200 years later, George Washington finally gets his presidential library
By Michael E. Ruane, Published: September 27
At Section 3, which began, “He shall from time to time give to the Congress Information of the State of the Union,” he wrote in the margin, “required.”
It wasn’t that George Washington was unprepared for his new job. He was just the first person in history to have it, and he wanted to get it right.
Washington’s revealing copy of the first Acts of Congress is one of the jewels in the elegant, new George Washington library that opens Friday at his historic homestead, Mount Vernon.

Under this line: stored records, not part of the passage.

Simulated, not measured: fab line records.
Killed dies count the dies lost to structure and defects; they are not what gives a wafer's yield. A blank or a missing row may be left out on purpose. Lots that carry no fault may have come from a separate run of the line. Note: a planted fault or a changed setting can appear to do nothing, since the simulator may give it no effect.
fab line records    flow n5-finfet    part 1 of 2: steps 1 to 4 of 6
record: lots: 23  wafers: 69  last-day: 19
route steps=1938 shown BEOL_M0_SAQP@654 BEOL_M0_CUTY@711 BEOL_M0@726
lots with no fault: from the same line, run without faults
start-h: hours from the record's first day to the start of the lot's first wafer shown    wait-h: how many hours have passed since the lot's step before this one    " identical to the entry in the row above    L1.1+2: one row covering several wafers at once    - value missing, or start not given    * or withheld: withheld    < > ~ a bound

The Fred W. Smith National Library for the Study of George Washington at Mount Vernon is a $106 million project designed to be the international center for Washington scholarship, with a trove of his personal books and manuscripts at its core.
The enterprise aims to elevate Mount Vernon from a popular tourist stop among the region’s pantheon of historic sites to a place of rigorous Washington research as well.
“I wouldn’t say we, as an institution, would be thought of as a place of serious scholarship around the founding era and Washington,” Curt Viebranz, Mount Vernon’s president, said at the library this week.
“I think now, if we do this correctly, we will be,” he said.
In addition, he said, Mount Vernon is not known as a state-of-the-art digital source where the latest research is quickly available online. “And if we do this right, we will be,” he said. ”We have serious technology here.”
The library could also raise the profile of the dour man on the dollar bill who has perhaps lacked the modern buzz around fellow Founding Fathers Thomas Jefferson and John Adams.
The building is set to open during an 11 a.m. invitation-only ceremony featuring an address by historian David McCullough, and speeches by Virginia’s governor, Robert F. McDonnell (R), and Sens. Timothy M. Kaine and Mark R. Warner.
The three-level limestone and wood structure has largely vacant state-of-the-art stacks in the basement, a reading room with busts of Revolutionary-era heroes and an inner vault containing some of Washington’s books.
There’s also a rare-book room that houses, among other things, a manuscript collection that includes letters to or from Washington as well as the letters of his wife, Martha.
Built on 65 acres just across Route 235 from the Mount Vernon Inn, the library is named for the benefactor who chairs the Donald W. Reynolds Foundation, which provided a majority of the funding.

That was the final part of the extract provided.